Neural network accelerators (NNAs) could be a new class of processors and are likely to be as significant as central processing units and graphics processing units, Longstaff said. Imagination offers both CPUs and GPUs, and now it will add NNAs, as well.

The tech could be used for things like photography enhancement and predictive text enhancement in mobile devices; feature detection and eye tracking in augmented reality and virtual reality headsets; pedestrian detection and driver alertness monitoring in automotive safety systems; facial recognition and crowd behavior analysis in smart surveillance; online fraud detection, content advice, and predictive UX; speech recognition and response in virtual assistants; and collision avoidance and subject tracking in drones.

If a drone flies at 150 miles per hour, for example, it needs enough processing intelligence to know when to avoid an obstacle. With NNA processing, it could avoid an object with less than a meter’s notice. And Longstaff said it might take an NNA two seconds to search through 1,000 photos for a pattern, while it could take a GPU up to 60 seconds.

In the Embedded Vision Developer Survey conducted by the Embedded Vision Alliance, 79 percent of respondents among chip makers said they were already using or were planning to use neural networks to perform computer vision functions in their products or services.

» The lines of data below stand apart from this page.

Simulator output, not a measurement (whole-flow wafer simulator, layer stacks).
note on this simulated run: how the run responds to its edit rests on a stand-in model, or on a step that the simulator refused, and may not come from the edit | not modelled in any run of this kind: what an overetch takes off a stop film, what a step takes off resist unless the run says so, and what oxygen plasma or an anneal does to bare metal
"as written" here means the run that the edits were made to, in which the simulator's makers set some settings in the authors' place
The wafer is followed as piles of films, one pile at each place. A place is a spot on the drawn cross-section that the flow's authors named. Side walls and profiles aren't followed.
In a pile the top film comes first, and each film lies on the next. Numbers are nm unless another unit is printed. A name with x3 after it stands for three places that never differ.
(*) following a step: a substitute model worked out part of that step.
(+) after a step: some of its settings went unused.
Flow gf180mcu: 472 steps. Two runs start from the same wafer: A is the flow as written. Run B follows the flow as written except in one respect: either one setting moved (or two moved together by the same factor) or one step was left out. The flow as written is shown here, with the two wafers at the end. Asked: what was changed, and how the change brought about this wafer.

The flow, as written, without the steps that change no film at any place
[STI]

Jeff Bier, founder of the Embedded Vision Alliance, said in a statement, “Numerous system and application developers are adopting deep neural network algorithms to bring new perceptual capabilities to their products. In many cases, a key challenge is providing sufficient processing performance for these demanding algorithms while meeting strict product cost and power consumption constraints. Specialized processors like the PowerVR 2NX NNA, designed specifically for neural network algorithms, will enable deployment of these powerful algorithms in many new applications.”

In other news, Imagination has also introduced two new PowerVR GPUs: the cost-sensitive PowerVR Series9XE and 9XM GPUs. Apple used Imagination’s graphics technology in its smartphones in the past, but it has stopped doing so and is now creating its own graphics components.